Explicit Mapping

This is part 3/n series on Mapping:

Elasticsearch is intelligent to derive the mapping information based on our documents, however, there is a chance things could end up with an incorrect schema definition. Fortunately, Elasticsearch provides the ways and means for us, the user, to dictate the mapping definitions the way we want to in the form of indexing and mapping APIs.

The following lists two possible ways of creating (or updating) a schema explicitly.

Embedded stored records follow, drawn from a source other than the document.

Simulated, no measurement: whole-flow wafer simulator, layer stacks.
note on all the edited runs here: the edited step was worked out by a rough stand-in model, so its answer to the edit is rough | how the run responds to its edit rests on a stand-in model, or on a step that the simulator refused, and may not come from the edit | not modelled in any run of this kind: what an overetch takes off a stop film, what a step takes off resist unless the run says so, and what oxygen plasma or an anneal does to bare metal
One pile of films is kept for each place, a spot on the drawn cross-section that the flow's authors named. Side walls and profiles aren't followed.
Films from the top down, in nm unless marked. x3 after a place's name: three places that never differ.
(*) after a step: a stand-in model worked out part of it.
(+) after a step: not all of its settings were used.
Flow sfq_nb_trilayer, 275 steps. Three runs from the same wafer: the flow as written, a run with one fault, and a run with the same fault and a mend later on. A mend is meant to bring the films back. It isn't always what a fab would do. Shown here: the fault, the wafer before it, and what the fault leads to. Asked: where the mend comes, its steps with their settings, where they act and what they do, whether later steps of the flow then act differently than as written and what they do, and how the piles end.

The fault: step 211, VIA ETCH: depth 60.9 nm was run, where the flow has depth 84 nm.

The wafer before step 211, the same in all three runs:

  • Indexing APIs: We can create a schema definition at the time of index creation using the create index API (not the mapping API, note) for this purpose. The create index API expects a request consisting of the required schema definition in the form of a JSON document. This way, a new index and its mapping definitions are all created in one go.
  • Mapping APIs: As our data model matures, at times there will be a need to update the schema definition with new attributes. Elasticsearch provides a _mapping endpoint to carry out this action, allowing us to add the additional fields and their data types. We can use this API to add schema to a freshly created index for the first time too.

As an example, look at the figure below, which demonstrates using both APIs to create a movies index.

Creating and updating schema using indexing and mapping APIs

Mapping using the indexing API

Creating a mapping definition at the time of index creation is relatively straightforward. We simply issue a PUT command following with the index name and pass the mappings object with all the required fields and their details as the body of the request. The figure shown below explains the constituents visually.

Creating a mapping definition during the creation

Let’s develop a mapping schema for an employee model — with the employee information being modelled with a bunch of fields such as name, age, email and address.

We index the document consisting of these fields into an employees index by invoking the mapping API over an HTTP PUT action. The request body is encapsulated with properties for our fields as the listing shown below.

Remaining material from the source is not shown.